At this point in the endless news coverage of Hurricane Sandy, we’re all familiar with the swelling, emotional orchestrals that play over montages of the devastating destruction. So where does that music come from? TV studios, of course, don’t have orchestras in their production rooms. Instead, they download event-appropriate tracks from music libraries, such as New York’s Audio Network, which services media globally, including Bloomberg.
Bloomberg Businessweek tracked down Chris Egan, a London musician who in 2009 co-wrote Flying Fortress, one of the tracks Bloomberg Television has been using for Hurricane Sandy reports.
“When we composed the piece, we thought about the following images: military, warfare, devastation. Sadly, Sandy falls into the last part,” he writes in an e-mail. “When writing production music, we always have a very clear vision of the mood and emotion we are trying to portray with the track. … Otherwise, you just end up with generic music that doesn’t do anything.”
News producers working on hurricane stories may have found tracks by searching under such keywords as “urgent, news, tension,” Audio Network spokesperson Kristen Harold explains. For aftermath stories, they might search under “sad, reflective, orchestral.”

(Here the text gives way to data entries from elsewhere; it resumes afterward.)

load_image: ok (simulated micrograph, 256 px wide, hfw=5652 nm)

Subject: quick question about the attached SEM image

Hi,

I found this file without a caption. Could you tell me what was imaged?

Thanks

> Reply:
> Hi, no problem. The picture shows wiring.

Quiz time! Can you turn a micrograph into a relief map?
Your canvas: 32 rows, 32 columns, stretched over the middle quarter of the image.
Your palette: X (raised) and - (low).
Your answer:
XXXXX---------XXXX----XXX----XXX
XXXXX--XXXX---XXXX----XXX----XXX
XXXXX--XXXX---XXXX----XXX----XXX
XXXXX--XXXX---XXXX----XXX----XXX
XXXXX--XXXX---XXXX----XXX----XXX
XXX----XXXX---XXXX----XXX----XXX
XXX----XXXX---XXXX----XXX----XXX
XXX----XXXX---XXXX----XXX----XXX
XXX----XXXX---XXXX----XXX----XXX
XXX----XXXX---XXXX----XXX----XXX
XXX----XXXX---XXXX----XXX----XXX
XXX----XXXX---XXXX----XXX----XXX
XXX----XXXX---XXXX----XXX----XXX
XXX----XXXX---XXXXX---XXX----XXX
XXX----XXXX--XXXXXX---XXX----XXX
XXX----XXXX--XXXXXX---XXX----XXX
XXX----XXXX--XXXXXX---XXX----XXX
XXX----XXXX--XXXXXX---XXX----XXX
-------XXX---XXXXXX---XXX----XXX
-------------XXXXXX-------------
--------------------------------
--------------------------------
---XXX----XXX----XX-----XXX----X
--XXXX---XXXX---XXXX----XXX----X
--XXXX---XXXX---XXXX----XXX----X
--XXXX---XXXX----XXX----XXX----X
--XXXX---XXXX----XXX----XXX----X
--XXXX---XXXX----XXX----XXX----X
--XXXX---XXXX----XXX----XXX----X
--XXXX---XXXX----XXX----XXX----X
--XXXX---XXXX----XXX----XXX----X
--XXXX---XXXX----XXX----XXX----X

At Audio Network, downloads of tracks in the news and current affairs genre during the hurricane increased 200 percent to 300 percent, to more than 10,000, says Harold. “This has certainly been the biggest news event for us this year,” she says.
According to Miami musician Tim Devine, one of Audio Network’s most-used composers, “news networks use a somber tenor, or an inspirational tenor if it’s a tale of survival,” he says. “Obviously, with something as terrible as a hurricane, you can’t be flip with the music—it has to be meaningful, but not take over the story.”